Scrum tasks, tasks, and more tasks
I find that I'm often letting my teams know some norms around Scrum and the process of a task-oriented system so I thought I would throw these out to the world. We sometimes loose sight of these simple things and get wrapped up in bigger, more grandiose ideas so consider this a Wednesday morning reminder.
- Don't assign tasks to other people. You don't want people telling you what to do because frankly I don't function that way and I don't think people work well in this manner (in general). One of the key principles of Scrum is self-organized teams meaning teams that decide what they need to do to get the job done, not others telling them.
- Don't claim tasks as your own but don't do work on them. I often see people stake claim to tasks in Team System (our Scrum tool) and set them to In Progress but they remain that way the entire sprint. It deflates the value of the system and just makes it look like the team is busy (to outsiders) but we're not really doing anything (or you can't tell what you're doing).

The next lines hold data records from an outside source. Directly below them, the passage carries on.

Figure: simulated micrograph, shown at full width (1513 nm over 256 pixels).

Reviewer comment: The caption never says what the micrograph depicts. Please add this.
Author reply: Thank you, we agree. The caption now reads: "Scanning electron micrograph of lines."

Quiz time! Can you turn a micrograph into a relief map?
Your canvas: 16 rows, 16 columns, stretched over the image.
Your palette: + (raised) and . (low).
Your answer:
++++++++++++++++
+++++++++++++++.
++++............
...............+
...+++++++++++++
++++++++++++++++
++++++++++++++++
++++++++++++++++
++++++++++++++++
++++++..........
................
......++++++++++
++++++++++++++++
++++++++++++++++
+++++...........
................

- Don't create huge tasks that take days to implement. My rule is generally under 4 hours. If you have an 8 hour task what you're saying is that, uninteruppted, it will take me the entire day to work on this. In reality you'll be interuppted, they'll be meetings, phone calls, coffee breaks and 8 hours of effort will probably take 12 hours of duration which means you have one task that spans 1 1/2 days and maybe even 2. So as a team member, you're saying to the your team mates, leave me alone for 2 days while I do this in isolation. That's not condusive to a good team effort nor is it helping anyone. If you see a task that's more than 4 hours, ask yourself if it's really 1 big task or 2 small ones? The other advantage to smaller tasks is that you might break something up into two 4 hour tasks and each one can be done by two different people, meaning you actually deliver value faster and isn't that what we're trying to accomplish here?
- If you already have something "In Progress" don't pick up a new task. I've been told that I have ADD and while I might (I do have many projects on the go, both at work and home) I try to manage it. Picking something and saying "I'm working on this" then turning around the next day and saying the same thing on something else just looks like you're trying to look busy. It's okay to grab a couple tasks at a time or grab a new one if one task is just waiting on something or needs a small collaboration say with the customer, but knowing that a task has 2 hours of work left, yet grabbing a new one and starting it without finishing the first is just plain dumb. Why would you do that? Would you wash half your car, then go and cut the lawn knowing your car is covered with soap? Even with ADD I wouldn't.
How do you eat an elephant? Easy, one bite at a time.